Jay Hutson & da Wolvez, July 10: Free concert launches Jazz in July

    jazz-in-july-posterST. LOUIS, MO. – In his 35 years as a renowned Los Angeles studio musician, saxophonist Jay Hutson has performed with everyone from Frankie Valli and Aretha Franklin to the Pointer Sisters and Sean “Puff Daddy” Combs.

    At 8 p.m. Thursday, July 10, Hutson and his band da Wolvez will launch WUSTL’s Jazz in July series with a free performance at the Danforth University Center’s Tisch Commons.

    Four concerts, four takes on jazz

    A St. Louis native, Hutson studied music at Webster University and Southern Illinois University at Edwardsville before decamping for the west coast. Since returning home, in 2009, he has performed with local standouts like Kim Massie and the Soulard Blues Band. He’s also established da Wolvez, a St. Louis collective that performs contemporary jazz/funk.

    Bill Lenihan, director of jazz performance, notes that each of the four Jazz in July performances will highlight a different jazz idiom. In addition to jazz/funk, the series will feature traditional jazz tunes, jazz standards and straight-ahead modern jazz.

    “’Jazz standards’ refers to a body of repertoire composed or improvised by the Tin Pan Alley composers of the 1920s-40s and modern writers of the 1950s,” Lenihan says.

    “Jazz/funk, jazz/rock and fusion describe extensions of 1960s ‘acoustic’ jazz practice and the use of newer rock and funk rhythms in the 1970s,” Lenihan adds. “’Straight-ahead jazz’ is an art historical term indicating the jazz of the middle periods, particularly late bebop and pop/modernism.”

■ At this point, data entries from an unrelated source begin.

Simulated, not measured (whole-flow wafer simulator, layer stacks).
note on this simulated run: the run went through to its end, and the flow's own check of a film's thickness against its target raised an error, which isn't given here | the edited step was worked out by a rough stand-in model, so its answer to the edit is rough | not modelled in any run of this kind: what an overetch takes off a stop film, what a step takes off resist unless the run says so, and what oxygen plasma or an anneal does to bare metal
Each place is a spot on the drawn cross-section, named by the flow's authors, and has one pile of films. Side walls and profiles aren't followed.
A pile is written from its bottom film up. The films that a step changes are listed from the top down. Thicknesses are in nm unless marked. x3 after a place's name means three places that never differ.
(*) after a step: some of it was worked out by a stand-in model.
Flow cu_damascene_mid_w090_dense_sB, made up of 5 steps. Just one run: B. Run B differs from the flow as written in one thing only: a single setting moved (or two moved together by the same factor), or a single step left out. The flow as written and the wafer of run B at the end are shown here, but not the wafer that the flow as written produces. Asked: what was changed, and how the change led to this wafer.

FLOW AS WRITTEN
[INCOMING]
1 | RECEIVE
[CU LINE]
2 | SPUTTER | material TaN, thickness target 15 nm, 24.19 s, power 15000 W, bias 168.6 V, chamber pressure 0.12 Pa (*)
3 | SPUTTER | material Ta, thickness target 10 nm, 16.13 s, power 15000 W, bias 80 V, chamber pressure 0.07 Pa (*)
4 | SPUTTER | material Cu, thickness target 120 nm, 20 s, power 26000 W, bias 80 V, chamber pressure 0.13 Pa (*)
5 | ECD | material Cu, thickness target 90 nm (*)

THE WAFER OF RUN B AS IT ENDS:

    Representing the latter, on July 17, will be San Francisco trumpeter Erik Jekabson and his band. Guitarist Dave Black and vocalist Joe Mancuso will join forces for an evening of traditional jazz tunes July 24.

    Concluding the series, July 31, will be an evening of jazz standards from pianist Kara Baldus, bassist Eric Stiller and drummer Kyle Honeycutt. Baldus, who teaches piano in the WUSTL jazz program, is one-half of the electro-pop duo Dropkick the Robot, which recently took the award for best electronic song in the 2014 John Lennon Songwriting Contest.